A biosecurity plan consists of inspections, facilities, and protocols for pre-border (before a shipment or a group of passengers departs), at the border (upon arrival to the new location), and post-border (after cargo and passengers have reached their destination). The RBP for Micronesia and Hawaiʻi also contains detailed risk assessments for marine, terrestrial, and freshwater ecosystems, which are critical to regional economies and sustainable livelihoods.
Left: Adult coconut rhinoceros beetle. Right: Coconut rhinoceros beetle damage to palm trees. Images courtesy of the Hawaiʻi Department of Agriculture.

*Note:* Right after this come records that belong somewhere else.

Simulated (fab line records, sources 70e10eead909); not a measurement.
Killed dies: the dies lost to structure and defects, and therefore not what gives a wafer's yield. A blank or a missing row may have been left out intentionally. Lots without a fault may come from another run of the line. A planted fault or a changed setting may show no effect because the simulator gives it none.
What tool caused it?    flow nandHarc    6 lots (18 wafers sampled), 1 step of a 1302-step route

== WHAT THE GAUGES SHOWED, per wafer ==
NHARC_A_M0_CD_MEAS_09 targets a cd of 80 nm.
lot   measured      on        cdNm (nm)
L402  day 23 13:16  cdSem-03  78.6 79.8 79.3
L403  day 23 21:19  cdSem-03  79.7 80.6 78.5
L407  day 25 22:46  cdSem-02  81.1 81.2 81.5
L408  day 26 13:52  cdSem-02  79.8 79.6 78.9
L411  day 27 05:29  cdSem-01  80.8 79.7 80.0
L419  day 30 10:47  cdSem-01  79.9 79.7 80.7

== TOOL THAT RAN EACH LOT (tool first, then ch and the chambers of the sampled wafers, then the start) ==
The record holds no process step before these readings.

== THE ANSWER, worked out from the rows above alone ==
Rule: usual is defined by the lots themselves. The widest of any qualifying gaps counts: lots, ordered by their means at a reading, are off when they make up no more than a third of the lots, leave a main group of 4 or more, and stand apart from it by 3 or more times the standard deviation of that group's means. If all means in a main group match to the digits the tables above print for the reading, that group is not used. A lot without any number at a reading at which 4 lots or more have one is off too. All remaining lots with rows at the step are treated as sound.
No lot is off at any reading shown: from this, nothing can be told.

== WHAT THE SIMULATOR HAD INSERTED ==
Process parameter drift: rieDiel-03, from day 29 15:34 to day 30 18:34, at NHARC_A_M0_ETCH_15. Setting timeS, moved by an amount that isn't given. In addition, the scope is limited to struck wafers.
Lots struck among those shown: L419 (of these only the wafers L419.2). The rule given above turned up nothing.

The members of each jurisdiction covered in the RBP agreed that the plan should be updated every 3 years, and the RISC initiated the first update process this November in Guam. Pacific RISA PI Laura Brewington facilitated the week-long update meeting, during which time the original recommendations and action items were identified, accomplishments and progress to-date were documented, and new concerns were raised. One of the key recommendations for the update is to develop an action plan for invasive species under climate change. As regions of the Pacific warm, precipitation patterns shift, and sea levels rise, invasive species ranges are expected to change as well. For example, outbreaks of the invasive coconut rhinoceros beetle (pictured above) have been reported on Guam and Palau after extreme storm events. High winds damage the palm trees the beetles use as a food source and breeding grounds, and sea level rise weakens palm trees along the coast, making them more vulnerable to predation by the beetle. Dr. Brewington will be working with the RISC members and others to prepare the climate change language for the RBP update, which will be finalized and released in mid-2018.